Since the turn of the millenium, we’ve been struck by some truly notable and very damaging heat waves. Probably foremost in the memory of those who follow such things are the 2003 European heat wave, 2010 in the Moscow region, and just this year in the U.S.
Those heat waves are very hot summertime events. But depending on what one calls a “heat wave,” it can strike at any time of year. The World Meteorological Organization defines a heat wave as when “the daily maximum temperature of more than five consecutive days exceeds the average maximum temperature by 5 °C (9 °F), the normal period being 1961–1990.” By this definition they can happen at any location during any season, even wintertime in Antarctica.
A different approach is to define a heat wave by an absolute rather than relative temperature threshhold. Wikipedia reports:
In 1900, A. T. Burrows more rigidly defined a “hot wave” as a spell of three or more days on each of which the maximum shade temperature reaches or exceeds 90 °F (32.2 °C). More realistically, the comfort criteria for any one region are dependent upon the normal conditions of that region.
Heat waves are one of the most dangerous aspects of global warming, as is emphasized in a new report from the World Bank. The danger is well illustrated by showing the impact of the 2003 European heat wave on daily mortality in France. Here’s the excess mortality, i.e., the number of deaths above what would otherwise be expected, along with a plot of daily high and low temperature (in Celsius):
Temperatures above 30°C (86°F) are associated with increased mortality, so the previously mentioned threshold of 90°F (32.2°C) is a reasonable level to indicate enhanced heat stress, at least in this region. Note also that during the peak of the heat wave when daily high temperature hovered around 35°C (95°F), mortality increased steadily in spite of temperatures remaining relatively constant. This illustrates that the longer a heat wave lasts, the deadlier it becomes. At its worst, this heat wave caused an extra 2200 deaths per day in France.
To determine the frequency and duration of heat waves, I took daily high temperature data from the European Climate Assessment and Dataset Network, then noted the occurence of heat waves according to the above definition (at least 3 days with temperature of at least 32.2°C). To gauge the extremity of heat waves, I computed “heat wave degree-days” as the accumulated total excess temperature (above 32.2°C) throughout each heat wave. Then I computed both the number of heat wave days, and the total heat wave degree-days, for each year, for every station which had at least 30 years of data with at least 300 daily observations per year.

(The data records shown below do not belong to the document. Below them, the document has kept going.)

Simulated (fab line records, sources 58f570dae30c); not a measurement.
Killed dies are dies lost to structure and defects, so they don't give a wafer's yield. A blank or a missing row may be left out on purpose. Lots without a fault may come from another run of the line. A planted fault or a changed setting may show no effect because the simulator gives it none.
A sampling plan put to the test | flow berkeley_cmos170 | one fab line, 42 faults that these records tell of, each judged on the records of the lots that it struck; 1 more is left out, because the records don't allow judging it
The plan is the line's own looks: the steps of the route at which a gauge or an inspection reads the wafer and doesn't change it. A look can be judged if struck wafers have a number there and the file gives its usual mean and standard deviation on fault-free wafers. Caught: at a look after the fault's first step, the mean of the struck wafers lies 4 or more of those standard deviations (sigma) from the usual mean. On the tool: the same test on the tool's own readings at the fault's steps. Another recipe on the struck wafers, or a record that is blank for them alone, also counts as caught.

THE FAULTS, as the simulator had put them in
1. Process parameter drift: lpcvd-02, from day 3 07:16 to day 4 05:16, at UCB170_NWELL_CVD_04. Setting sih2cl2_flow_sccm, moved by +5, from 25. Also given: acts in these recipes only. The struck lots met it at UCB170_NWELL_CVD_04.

I also restricted the analysis to stations which had actually had a minimum of heat waves (which leaves out Greenland for instance), requiring at least one heat wave during at least two years, and at least two heat waves during at least one year.
The results show just how unusual the 2003 European heat wave was. Here, for instance, is the number of heat wave degree-days from the data for Carcassonne, France:
Note how total heat wave degree-days during 2003 dwarfs that during any other year. The same is true at Nimes:
There’s something else to pay heed to: that although 2003 is the only astounding heat wave year observed at these locations, nonetheless heat wave activity has remained elevated. Even if we eliminate 2003 from these data records there’s still an increase in heat wave activity — and the extremity of 2003 cannot be denied.
The 2003 heat wave didn’t just affect France. It’s also evident in data from Spain:
and from Italy:
One of the most astounding data sets is that from Milan, Italy. It stretches back to the 1700s and shows, not just how remarkable was the 2003 heat wave, but how heat wave activity has “taken off like a bat out of hell” since 2000:
Like a bat out of hell, indeed.
As unprecedented as was the 2003 European heat wave, the Russian heat wave of 2010 was even more remarkable. It hit hard — very hard — in areas that don’t (or should I say “didn’t”) usually suffer from heat waves, like Moscow:
Some areas which had no previous heat waves on record have changed that since 2000, such as Voru in Estonia, which not only suffered from heat waves in 2010 but also in 2007 and 2001:
Even some areas which do regularly experience heat waves have seen them get worse since 2000, with 2010 a monster year:
I emphasize that the heat wave record isn’t just about the monsters of 2003 and 2010. It’s also about singificant increase over time, especially during the “modern global warming era” since about 1975. Here, for instance, is the data from Tortosa, Spain:
Bearing in mind that the risk from heat waves involves not just their extremity but their duration, note that the number of heat wave days has also steadily increased at this location:
They used to average fewer than 10 heat wave days per year. Now it’s over 50.
A total of 468 of the ECA data sets met the data selection criteria (minimum amount of data and of heat waves). I tested for statistically significant change in heat wave degree-days, albeit rather crudely, by linear regression on both the number of heat wave degree-days, and on the rank of heat wave degree-days. Of the 468 total, 15 showed a significant decrease in heat wave degree-days. That’s 3.2% — but in fact you would expect 2.5% to do so, simply by random fluctuation, for a test at 95% confidence — so the result is perfectly consistent with nothing more than random variation on a large number of samples. However, 197 out of 468 — fully 42% — showed significant increase in heat wave degree-days. That’s a helluva lot more than you could possibly get from random fluctuation.
As bad as it is already, the heat wave situation is going to get worse. Far worse. In the future, according to projections, most of the world will see a huge increase in the number of 3-sigma hot summers by 2080 (top panels):
Under “normal” conditions, a “3-sigma” hot event would only happen in 1 out of 740 years. Imagine a future in which most of the world suffers what used to be a once-in-ten-lifetimes hot summer, most years.
Perhaps most troubling is the large area that will experience 5-sigma hot summers. That’s something that under “normal” conditions would only happen once out of 3.5 million years. We’re headed for a future in which, for large areas of our planet, what used to be a once-in-a-million-years hot summer has become the “new norm.”
We’re headed into winter in the northern hemisphere, so temperatures are dropping and we’re preparing for the oncoming cold. That makes it all too easy to forget the heat waves we’ve suffered in the recent past, and to ignore the danger they bring. The dead remember.
Let’s not forget the risk of heat waves until the next one hits, who knows where, causing more thousands of unnecessary deaths.